There are many SEO tips and tricks that help in optimizing a site but one of those, the importance of which is sometimes underestimated is sitemaps. Sitemaps, as the name implies, are just a map of your site – i.e. on one single page you show the structure of your site, its sections, the links between them, etc. Sitemaps make navigating your site easier and having an updated sitemap on your site is good both for your users and for search engines. Sitemaps are an important way of communication with search engines. While in robots.txt you tell search engines which parts of your site to exclude from indexing, in your site map you tell search engines where you’d like them to go.
Sitemaps are not a novelty. They have always been part of best Web design practices but with the adoption of sitemaps by search engines, now they become even more important. However, it is necessary to make a clarification that if you are interested in sitemaps mainly from a SEO point of view, you can’t go on with the conventional sitemap only (though currently Yahoo! and MSN still keep to the standard html format). For instance, Google Sitemaps uses a special (XML) format that is different from the ordinary html sitemap for human visitors.

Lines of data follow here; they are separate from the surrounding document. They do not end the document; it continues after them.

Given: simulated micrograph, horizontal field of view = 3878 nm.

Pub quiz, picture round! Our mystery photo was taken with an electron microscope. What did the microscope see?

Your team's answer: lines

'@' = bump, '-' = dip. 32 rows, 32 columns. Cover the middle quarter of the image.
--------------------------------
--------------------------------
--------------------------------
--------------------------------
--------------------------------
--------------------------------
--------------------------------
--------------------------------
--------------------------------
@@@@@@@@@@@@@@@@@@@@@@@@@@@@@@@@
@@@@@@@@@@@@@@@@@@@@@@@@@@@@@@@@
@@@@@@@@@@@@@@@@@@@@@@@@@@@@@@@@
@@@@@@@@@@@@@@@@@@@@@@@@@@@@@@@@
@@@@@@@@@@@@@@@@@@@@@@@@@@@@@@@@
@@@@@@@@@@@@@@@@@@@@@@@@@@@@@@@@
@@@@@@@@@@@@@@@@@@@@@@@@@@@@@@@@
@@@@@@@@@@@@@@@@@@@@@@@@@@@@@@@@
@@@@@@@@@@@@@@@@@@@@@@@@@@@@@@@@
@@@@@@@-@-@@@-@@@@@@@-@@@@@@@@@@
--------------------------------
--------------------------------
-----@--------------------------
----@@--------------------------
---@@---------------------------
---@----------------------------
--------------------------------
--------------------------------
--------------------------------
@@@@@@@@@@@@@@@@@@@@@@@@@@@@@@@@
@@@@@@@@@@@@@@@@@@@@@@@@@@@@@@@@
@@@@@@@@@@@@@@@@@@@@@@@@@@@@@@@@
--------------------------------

One might ask why two sitemaps are necessary. The answer is obvious – one is for humans, the other is for spiders (for now mainly Googlebot but it is reasonable to expect that other crawlers will join the club shortly). In that relation it is necessary to clarify that having two sitemaps is not regarded as duplicate content. In ‘Introduction to Sitemaps’, Google explicitly states that using a sitemap will never lead to penalty for your site.
Why Use a Sitemap
Using sitemaps has many benefits, not only easier navigation and better visibility by search engines. Sitemaps offer the opportunity to inform search engines immediately about any changes on your site. Of course, you cannot expect that search engines will rush right away to index your changed pages but certainly the changes will be indexed faster, compared to when you don’t have a sitemap.
Also, when you have a sitemap and submit it to the search engines, you rely less on external links that will bring search engines to your site. Sitemaps can even help with messy internal links – for instance if you by accident have broken internal links or orphaned pages that cannot be reached in other way (though there is no doubt that it is much better to fix your errors than rely on a sitemap).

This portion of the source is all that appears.